# Using implicit differentiation for a function

I am trying to find the derivative $$\frac{dy}{dx}$$ of the following function $$ye^{xy} = \sin x$$ using implicit differentiation.

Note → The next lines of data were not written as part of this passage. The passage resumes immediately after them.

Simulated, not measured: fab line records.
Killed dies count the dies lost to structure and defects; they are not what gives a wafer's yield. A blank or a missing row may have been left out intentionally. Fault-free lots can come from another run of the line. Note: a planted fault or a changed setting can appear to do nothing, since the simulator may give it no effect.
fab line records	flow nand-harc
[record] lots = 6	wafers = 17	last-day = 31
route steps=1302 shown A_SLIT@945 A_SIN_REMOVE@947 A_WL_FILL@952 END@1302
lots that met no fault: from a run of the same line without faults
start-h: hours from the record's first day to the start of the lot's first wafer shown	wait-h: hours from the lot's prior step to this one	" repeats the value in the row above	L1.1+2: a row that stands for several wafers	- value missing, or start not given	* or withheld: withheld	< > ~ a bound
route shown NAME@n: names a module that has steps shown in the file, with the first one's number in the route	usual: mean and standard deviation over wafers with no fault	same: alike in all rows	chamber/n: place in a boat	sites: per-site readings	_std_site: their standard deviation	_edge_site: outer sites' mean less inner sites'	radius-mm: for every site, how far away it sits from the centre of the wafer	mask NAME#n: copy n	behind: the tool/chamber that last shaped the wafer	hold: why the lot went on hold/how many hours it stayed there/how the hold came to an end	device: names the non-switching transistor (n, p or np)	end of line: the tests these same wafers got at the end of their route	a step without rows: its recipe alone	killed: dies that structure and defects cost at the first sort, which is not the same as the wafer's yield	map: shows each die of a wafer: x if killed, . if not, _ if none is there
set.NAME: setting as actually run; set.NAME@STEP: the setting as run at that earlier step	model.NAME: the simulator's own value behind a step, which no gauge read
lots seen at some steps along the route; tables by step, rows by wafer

What I have is the following using product rule:

$$\frac{d}{dx}ye^{xy}=\frac{d}{dx}\sin x$$ $$\implies y^2e^{xy} + \frac{dy}{dx}e^{xy}=\cos x$$

However, I noticed in the solution manual it has it as the following and not sure why:

$$\frac{d}{dx}ye^{xy}=\frac{d}{dx}\sin x$$ $$\implies ye^{xy} \left(x\frac{dy}{dx} + y\right) + \frac{dy}{dx}e^{xy}=\cos x$$

• $y$ is a function of $x$, right? So is $\frac{\mathrm{d}}{\mathrm{d}x} y = y$? Mar 18, 2020 at 4:07

Your issue is that $$y\frac{d}{dx}e^{xy}=ye^{xy}[\frac{d}{dx}xy]=ye^{xy}[y+xy'].$$
With $$y$$ as a function of $$x$$, we have $$\dfrac{\operatorname d}{\operatorname dx}e^{xy}=e^{xy}(y+x\dfrac{\operatorname dy}{\operatorname dx})$$.
$$\frac{d}{dx}ye^{xy}=\frac{d}{dx}\sin x$$ This line is not correct: $$\implies \color {red}{y^2e^{xy}} + \frac{dy}{dx}e^{xy}=\cos x$$
Note that you can do this: $$\frac{d}{dx}ye^{xy}=e^{xy}\frac{dy}{dx}+y\frac{de^{xy}}{dx}$$ And apply the chain rule: $$\frac{de^{xy}}{dx}=\frac{de^{xy}}{dxy}\frac{dxy}{dx}=e^{xy}(y'x+y)$$ Therefore: $$\frac{d}{dx}ye^{xy}=e^{xy}y'+ye^{xy}(y'x+y)$$